US : The Obama-appointed judge overseeing former President Donald Trump’s election interference case in Washington has just issued her harshest sentence yet in separate proceedings against a Jan. 6 defendant that she’s presiding over, sending the Maryland man behind bars for over five years.
U.S. District Judge Tanya Chutkan delivered her sentence on April 19 in a case in which Maryland man Scott Miller, the former leader of a local chapter of the Proud Boys, was found guilty of assaulting law enforcement with a dangerous weapon during the unrest at the U.S. Capitol on Jan. 6, 2021.
Mr. Miller joined a crowd at the Lower West Terrace “Tunnel” at around 4:15 p.m. on Jan. 6, 2021, a location where some of the most violent clashes took place between protesters and police, per charging documents.
He struck a Metropolitan Police Department (MPD) officer multiple times with a long wooden pole and later threw a number of objects at police in the tunnel, including a metal pipe or pole, a bottle, and a large black speaker.
Prosecutors said Mr. Miller later hit multiple officers who were defending the tunnel by swinging or jabbing a long pole at their heads and, later, struggled with officers holding a riot shield and tore it out of their hands.

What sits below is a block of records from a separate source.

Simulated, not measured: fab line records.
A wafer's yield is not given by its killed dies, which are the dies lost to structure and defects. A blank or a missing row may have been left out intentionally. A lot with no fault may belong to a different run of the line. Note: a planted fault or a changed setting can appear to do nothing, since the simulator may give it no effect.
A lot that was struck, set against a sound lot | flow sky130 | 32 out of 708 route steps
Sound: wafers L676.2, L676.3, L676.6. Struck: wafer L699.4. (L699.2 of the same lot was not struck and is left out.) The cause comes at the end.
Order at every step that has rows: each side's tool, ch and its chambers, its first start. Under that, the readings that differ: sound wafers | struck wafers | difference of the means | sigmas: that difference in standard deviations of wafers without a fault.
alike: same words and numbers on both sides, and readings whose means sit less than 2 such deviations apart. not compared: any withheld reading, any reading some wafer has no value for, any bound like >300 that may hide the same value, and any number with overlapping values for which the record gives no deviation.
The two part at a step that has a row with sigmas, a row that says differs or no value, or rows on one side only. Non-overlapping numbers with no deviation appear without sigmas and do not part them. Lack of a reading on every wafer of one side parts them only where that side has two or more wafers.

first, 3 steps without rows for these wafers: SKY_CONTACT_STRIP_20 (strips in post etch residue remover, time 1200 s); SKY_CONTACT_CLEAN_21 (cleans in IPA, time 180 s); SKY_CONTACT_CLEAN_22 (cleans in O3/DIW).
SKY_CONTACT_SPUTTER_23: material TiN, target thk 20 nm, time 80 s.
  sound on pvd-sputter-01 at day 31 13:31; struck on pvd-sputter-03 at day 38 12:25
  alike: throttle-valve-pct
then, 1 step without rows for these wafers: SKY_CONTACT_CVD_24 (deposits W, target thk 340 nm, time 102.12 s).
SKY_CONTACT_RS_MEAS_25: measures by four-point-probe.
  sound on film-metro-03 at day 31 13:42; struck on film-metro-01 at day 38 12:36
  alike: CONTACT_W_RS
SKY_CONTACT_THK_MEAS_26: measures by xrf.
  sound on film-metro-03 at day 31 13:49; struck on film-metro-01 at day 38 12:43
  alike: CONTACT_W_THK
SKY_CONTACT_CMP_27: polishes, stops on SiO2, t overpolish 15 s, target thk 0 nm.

Mr. Miller pleaded guilty on Jan. 5, 2024, to a felony charge of assaulting, resisting, or impeding certain officers using a dangerous weapon.
Judge Chutkan, who recently put President Trump’s election interference trial on hold until the U.S. Supreme Court can hear his historic bid for immunity, sentenced Mr. Miller to 66 months in prison, 36 months of supervised release, and $2,000 in restitution.
The sentence is the harshest she has handed down so far in any of the multiple Jan. 6 cases she has presided over, exceeding the 63 months behind bars she ordered two defendants to serve for their roles in the riot.
In court, she called the Jan. 6 incident “close to as serious a crisis as this nation has ever faced,” while praising the officers who fought back the crowd as “patriots.”
“It can happen again,” she said, per Politico. “Extremism is alive and well in this country. Threats of violence continue unabated.”
Judge Chutkan recently made headlines for saying that Jan. 6 defendants being held on charges are dangerous and don’t deserve to be called heroes or hostages, as President Trump has referred to them on occasion.
A review of court records shows that, to date, Judge Chutkan has matched or exceeded the sentences called for by prosecutors in Jan. 6 cases.
Over 1,350 people have been charged with various crimes in relation to the Jan. 6 Capitol breach, ranging from misdemeanor offenses such as trespassing to felonies such as seditious conspiracy and assaulting police officers.
Roughly 800 of them have been sentenced to date, with nearly two-thirds receiving some time in prison.
The longest prison sentence—22 years—was handed down to Enrique Tarrio, the former Proud Boys national chairman who was convicted of seditious conspiracy for what prosecutors alleged was a conspiracy to stop the transfer of power from President Trump to President-elect Joe Biden during the Jan. 6 certification of electoral votes.
Dozens of Jan. 6 detainees are still languishing in jail awaiting trial over three years after the Capitol incident.
President Trump has made the alleged mistreatment of Jan. 6 defendants a cornerstone of his reelection campaign, vowing to use executive power to issue pardons and free Jan. 6 “hostages” soon after taking office, if elected.
“They’ve been treated terribly and very unfairly,” President Trump said at a March 16 rally in Dayton, Ohio. “And we’re going to be working on that soon, on the first day we get into office,” he continued, while calling the Jan. 6 detainees “unbelievable patriots.”
President Biden has been sharply critical of President Trump’s statements about the Jan. 6 defendants, while Attorney General Merrick Garland has promised to press ahead with more Jan. 6 prosecutions.
Judge Chutkan has also pushed back on President Trump’s Jan. 6 defendant rhetoric.
“They’re being kept there because they are dangerous people,” the judge said during a sentencing hearing for Antony Vo, an Indiana man convicted of entering the Capitol with his mother.
Meanwhile, the U.S. Supreme Court is weighing the Justice Department’s controversial use of a law that was originally intended for evidence tampering cases only against Jan. 6 defendants—as well as against President Trump.
A Supreme Court decision rejecting the use of 18 U.S. Code Section 1512(c)(2), or “Tampering with a witness, victim, or an informant,” in Jan. 6 cases could have major implications for a number of defendants.
That’s because it’s the most widely charged felony in Jan. 6 cases, and the mere fact that the high court decided to hear the case has already led some defendants to be released pending final Supreme Court decision or they have had their sentencing postponed until the matter is resolved.